Hybrid solutions
Dr. Klaus Krüger, Head of Plant & Product Safety and Innovation at Voith Hydro, explains why hybrid solutions will become increasingly important for generating and storing clean, renewable energy.
In a forest overlooking the small town of Gaildorf in southwestern Germany, a unique renewable-energy project is underway. The “Naturstromspeicher” (natural electricity storage plant) combines a pumped storage hydroelectricity power station with a wind farm. The base of each of the farm’s four wind turbines acts as a reservoir. To generate electricity, this water is released downhill through pump turbines. If there is a surplus of power in the grid, the water turbines switch to pump mode and drive the water back up to the wind turbine reservoirs. An adjacent area of the Kocher River will be used for the lower reservoir, which can also be used as a retention pond in flood seasons.
Built-in flexibility
In September 2016, Voith was selected to supply three reversible Francis pump turbines for this groundbreaking project. Dr. Klaus Krüger, Head of Plant & Product Safety and Innovation at Voith Hydro, says the 16 MW Naturstromspeicher plant makes it easier to integrate renewable energy into the grid. “Pumped storage plants are a proven solution for flexible bulk energy storage, which is crucial when using more volatile sources of electricity generation like wind and solar.”
Combining pumped storage with a wind farm provides a new way to generate and store clean energy. The extra height provided by the reservoir bases results in taller wind towers that allow the wind turbines to generate more energy. Planning and infrastructure costs, and environmental impact, can be reduced as the two technologies use the same service access, grid connection and substation. “The storage, fast start-up times and load control options of the three speed-variable units will also allow the operator to profit across different energy trading markets, such as balancing energy, control power and spot markets. And pumped storage can avoid wind curtailment in case of negative energy spot market prices,” adds Krüger.
What’s more, by using the wind towers as upper reservoirs, geography becomes less of a limiting factor, opening the potential of decentralized pumped storage to more sites served by municipal utilities. “The hybrid concept could also be applied to small grids, on islands, for example,” Krüger explains. “Then you could even use salt water, with the ocean as the lower reservoir, instead of precious fresh water.”

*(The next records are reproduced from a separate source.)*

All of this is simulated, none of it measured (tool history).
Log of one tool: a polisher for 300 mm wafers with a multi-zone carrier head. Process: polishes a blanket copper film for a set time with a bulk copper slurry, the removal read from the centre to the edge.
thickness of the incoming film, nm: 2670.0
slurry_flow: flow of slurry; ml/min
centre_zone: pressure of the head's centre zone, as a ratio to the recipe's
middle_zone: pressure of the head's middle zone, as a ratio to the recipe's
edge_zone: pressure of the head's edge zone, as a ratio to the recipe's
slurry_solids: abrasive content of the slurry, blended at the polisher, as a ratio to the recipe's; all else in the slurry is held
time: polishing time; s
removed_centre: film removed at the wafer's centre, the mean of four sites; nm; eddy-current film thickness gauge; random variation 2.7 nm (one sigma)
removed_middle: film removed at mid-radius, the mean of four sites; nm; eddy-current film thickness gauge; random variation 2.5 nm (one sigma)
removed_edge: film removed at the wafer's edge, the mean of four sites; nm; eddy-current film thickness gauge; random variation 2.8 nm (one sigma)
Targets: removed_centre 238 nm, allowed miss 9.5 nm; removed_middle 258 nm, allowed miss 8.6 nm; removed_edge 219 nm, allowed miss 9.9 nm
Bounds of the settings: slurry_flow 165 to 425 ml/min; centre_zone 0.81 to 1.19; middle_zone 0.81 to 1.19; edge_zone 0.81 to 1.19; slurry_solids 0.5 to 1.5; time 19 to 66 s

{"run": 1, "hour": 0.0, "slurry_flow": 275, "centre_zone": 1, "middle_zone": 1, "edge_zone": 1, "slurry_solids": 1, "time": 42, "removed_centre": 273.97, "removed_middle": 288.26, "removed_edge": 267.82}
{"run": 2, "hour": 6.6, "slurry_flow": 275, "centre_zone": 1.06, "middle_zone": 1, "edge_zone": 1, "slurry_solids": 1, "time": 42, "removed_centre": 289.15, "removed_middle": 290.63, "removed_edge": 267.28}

Symbiotic saltwater applications
Using salt water for pumped storage plants presents other technical challenges, particularly protecting equipment against corrosion, which can be solved technically. Krüger and his colleagues are researching how to realize the huge potential of combining seawater and pumped storage economically, with the possibility to provide more than just electricity. This could be accomplished with symbiotic approaches.
One exciting symbiotic solution could help provide two vital resources: renewable power and clean fresh water. Around the world, desalination plants use reverse osmosis (RO) to turn seawater into drinking water by forcing it through semi-permeable membranes. However, it is an energy-intensive process that requires large amounts of electricity, often produced by fossil-fuel power plants. Instead, Krüger says, “Combining a seawater pumped storage system, powered by solar or wind energy, with a passive RO desalination plant could present an effective, environmentally friendly solution. The ocean would be used as the lower reservoir, with the upper reservoir in nearby coastal mountains. Rather than using high-pressure pumps and motors to push water against the membrane, as in classic RO plants, this would work passively: the pressure comes from the head of the upper reservoir. And the constant pressure allows the RO plant to run 24/7.”
Just like the hydro-wind hybrid, this concept reduces costs by co-locating and simplifying systems, and generates zero CO2 emissions during operation. Such large-scale pumped storage solutions could convert volatile wind or solar energy into an economical, controllable base load generation source, with quality and availability similar to coal- or gas-fired plants. Krüger summarizes: “They could bring greater grid stability, skilled jobs and hope for a decarbonized future. And solar photovoltaic (PV) and wind turbines feeding saltwater pumped hydro, co-located with passive RO plants near the ocean, could provide power and fresh water for coastal regions with water scarcity.”